Tuesday I went for a run around midday. First mistake: didnʻt look at phone to see what temperature it was outside. It was cold. I needed a hot shower, and was freezing all day afterwards.
Second mistake: trying to return a BARD book. Oops – didnʻt fit the outgoing mailbox. Itʻs bad enough when some Big Famous blindy tells you to call USPS to come pick it up.. (or also good? When he enjoys your humor of using VoiceOverʻs Fiona to read your voicemail record).
We went to pick something in southside of the town.
Afterwards, chli. And then he dropped me to the 7th Street. “Go one block that way, then that way”… well. So 2 minutes walk. Directions drawn in air, hands up… not useful. Did not understand where or what way.
It was really dark, and really cold.
I ended up walking 30 minutes that way, then back, on both sides of the streets to look for that building, I mean, Iʻd been there before, so I should recognize it, right? I found a random huge statue I hadnʻt seen before, and felt pretty desperate… almost ready to admit being lost, while contemplating between the dreaded stick and just nonchalantly asking. (which would be worse?)

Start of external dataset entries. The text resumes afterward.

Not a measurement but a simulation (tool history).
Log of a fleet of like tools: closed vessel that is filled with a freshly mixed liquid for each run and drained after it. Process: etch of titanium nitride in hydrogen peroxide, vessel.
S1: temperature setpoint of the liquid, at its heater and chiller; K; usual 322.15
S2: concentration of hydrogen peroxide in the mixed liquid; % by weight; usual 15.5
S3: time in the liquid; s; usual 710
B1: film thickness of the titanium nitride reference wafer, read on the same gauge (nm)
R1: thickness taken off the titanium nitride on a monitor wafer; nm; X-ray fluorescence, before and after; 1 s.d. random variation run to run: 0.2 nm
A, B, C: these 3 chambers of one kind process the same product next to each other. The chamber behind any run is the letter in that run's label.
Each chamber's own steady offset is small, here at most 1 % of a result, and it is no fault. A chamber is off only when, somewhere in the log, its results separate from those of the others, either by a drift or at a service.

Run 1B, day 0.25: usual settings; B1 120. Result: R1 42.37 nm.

Itʻs odd. Some voices I remember, some new ones… it feels odd being the most “accessible” in many senses of the word. It feels terrible, confusing, and difficult when you can follow a bit of visual cues but have to force yourself to do audio. I canʻt do eye makeup – just physical limitations right now. And I see itʻs future limits: any form of reading glasses will be an oxymoron to me. Traffic signs and anything with eye correction is difficult, but once the field for seeing closer will narrow, I better be a VERY fluent braille reader. Eyes…
Were the surgeries years ago worth it? I guess so. But now itʻs time for me to take direction. It can be scary, but I want and need the total confidence in all forms of eye-free life. Also as Iʻll need the other skills, to manage a non-24h life for instance…
Eyes, meaning functional vision slash usable vision slash safety slash integration… is complicated. But since all the bad eye stuff goes as deep as my circadian rhythms, it needs to be taken seriously.
Last week someone asked if I considered myself an ADA case… I said yes. In person.
And for 2-3 surveys online.
I need the skills of using screanreaders. Skills. Coping skills. And braille reading skills.
And everything else that comes with it. Because braille does not come with just a shiny blank package. Itʻs a giant box thatʻs pretty visible. Time to tackle it.
A dog would mean so much in confidence too.